1) - The very first thing you should do before building an indoor riding arena is to research the permitting process in your area. Every town is different and not all government administrations are horse savvy. Do as much research as you possibly can to avoid pitfalls at the very beginning of your plans.
For example, a very iconic farm just outside of Boston wanted to build an indoor on their historic property. Because they were well within city limits, the fire code for the building permit was akin to one for a public meeting hall, not an agricultural use building. They were able to do a build around that saved them both time and money.
If you are in an agricultural friendly county, chances are the permitting process will be fairly straightforward. Things you will need to know and be prepared to answer are how far the building must be set back from your property boundaries, how many horses on how many acres – does it comply, and which municipal departments need to be involved in order for the building permit to be granted. You will want all your ducks in a row before you start construction.
2) - While you are getting your permits ready, you should be interviewing who is going to be doing the construction. Take a ride to their completed facilities, or job sites, interview others that have used their services. Check references.
One of the best suggestions yet is to hire the favorite contender to do a small job on your farm to see the quality of the work and the timeliness of the job completion. Work with a professional, it will save you time and money.
3) - Budget Concerns. Will your indoor be just an indoor or part of a barn? Is the barn already built? Or will stalls be added as part of the overall structure? While you are thinking about footing, price out the cost of a kick wall, gates, latches, and lights, watering system. It all adds up very fast so make that list as detailed as you can so you can get this project up and running.
4) - Who is going to pay for all of this? If you are unable to pay for the entire project out of pocket, start looking for a lender that understands the needs of an equine facility. Many banks are not keen to underwrite loans for a non-residential building. You may have to educate your lender to the importance of an indoor, how it can be income producing and increase the value of the entire property.
5) - Now where are you going to put your horse arena? Ask yourself where does the sun rise and set on your property. This natural progression of light will impact your riding experience in the arena. Which way does the wind usually blow across your farm? If an arena is in a particularly windy spot, it can feel like you are riding in the belly of the Titanic with the building shuddering from every blast.
The horses feel it too, resulting in long miserable winters. While this might seem very mundane, they are the same questions to be answered if we were writing about how to build an outdoor arena. It’s very important to the success of the arena.
Avoid areas that are naturally wet and areas where water pools after a hard rain. You will be fighting this for the life of the building unless you invest in some seriously good drainage systems or do a workaround with proper excavation and swales.
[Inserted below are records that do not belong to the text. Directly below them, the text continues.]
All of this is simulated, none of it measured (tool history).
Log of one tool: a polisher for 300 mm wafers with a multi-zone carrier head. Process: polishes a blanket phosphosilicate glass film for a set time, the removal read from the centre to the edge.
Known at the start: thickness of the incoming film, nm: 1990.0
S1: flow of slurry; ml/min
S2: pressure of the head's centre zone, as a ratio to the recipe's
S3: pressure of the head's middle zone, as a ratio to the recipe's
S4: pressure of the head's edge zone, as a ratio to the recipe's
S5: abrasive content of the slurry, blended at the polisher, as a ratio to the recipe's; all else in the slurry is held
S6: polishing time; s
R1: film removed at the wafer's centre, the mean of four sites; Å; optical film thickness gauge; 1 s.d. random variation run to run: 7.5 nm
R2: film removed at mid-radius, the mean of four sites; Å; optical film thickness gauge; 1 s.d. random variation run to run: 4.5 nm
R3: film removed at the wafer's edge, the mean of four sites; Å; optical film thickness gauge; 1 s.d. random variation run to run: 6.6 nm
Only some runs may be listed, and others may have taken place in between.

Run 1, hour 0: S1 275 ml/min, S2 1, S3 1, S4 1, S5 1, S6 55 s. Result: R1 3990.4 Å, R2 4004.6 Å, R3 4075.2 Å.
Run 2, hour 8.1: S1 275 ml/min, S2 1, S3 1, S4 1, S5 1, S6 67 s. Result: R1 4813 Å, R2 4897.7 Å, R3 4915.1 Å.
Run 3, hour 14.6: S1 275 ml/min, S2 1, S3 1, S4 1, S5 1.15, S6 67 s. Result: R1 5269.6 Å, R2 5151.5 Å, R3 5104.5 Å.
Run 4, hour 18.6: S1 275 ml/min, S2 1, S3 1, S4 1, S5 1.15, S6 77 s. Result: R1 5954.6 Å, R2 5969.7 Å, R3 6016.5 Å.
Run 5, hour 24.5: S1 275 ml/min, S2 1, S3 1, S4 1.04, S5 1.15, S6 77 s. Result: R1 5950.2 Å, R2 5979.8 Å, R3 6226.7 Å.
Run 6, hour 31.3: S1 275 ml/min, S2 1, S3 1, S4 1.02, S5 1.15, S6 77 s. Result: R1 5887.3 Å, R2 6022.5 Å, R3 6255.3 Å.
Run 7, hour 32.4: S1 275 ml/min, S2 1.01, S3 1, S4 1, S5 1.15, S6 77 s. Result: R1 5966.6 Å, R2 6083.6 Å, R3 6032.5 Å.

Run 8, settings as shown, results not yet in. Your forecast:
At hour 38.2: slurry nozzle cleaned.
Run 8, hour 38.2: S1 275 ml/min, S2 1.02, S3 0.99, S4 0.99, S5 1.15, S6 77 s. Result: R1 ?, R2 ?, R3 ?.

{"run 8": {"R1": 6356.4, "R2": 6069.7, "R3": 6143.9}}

6) - Size does matter. Depending on your discipline you will want enough room to be able to accomplish the training needed for competing. If you are a dressage rider, keep your eye on the upper levels. Going from the small to large ring is harder than you think if you do not have the correct space to practice the movements.
7) - Put your arena in a place where it is easy in and out. Ever pull up to an indoor and there is literally no place to park your rig? Worse yet, nowhere to back out? You will want enough space around your indoor that truck and trailers, tractors and tractors with drags attached can get in and out easily, without blocking entries. The best indoors have large enough parking close by to accommodate all.
8) - Make it light and airy. The more natural light, the smaller your electric bill. One of the most pleasurable experiences of indoor riding is going into a well-lit, dust-free, appropriately sized arena. You can almost feel like you are riding outside. Whether you have a lot of windows down the arena sides or are able to have a clear span roof installed, the long-term impact is tremendous.
9) - Footing. The most important part of your indoor is the riding surface you choose to install. The better the quality of the ingredients directly impacts the lifespan of the footing, and how consistent the surface will be. How to choose good footing for your indoor depends on the region of the country you live in and your discipline. Work with a professional footing company to make sure your footing fits your needs. Footing is never one size fits all.
10) - Take time to plan. There are so many variables to consider when planning your indoor that impact your budget, your time frame, your training schedule - the planning process should not be a hurried one. Never be afraid to ask questions. It is never a simple case of comparing apples to apples when it comes to construction, building materials, or footing.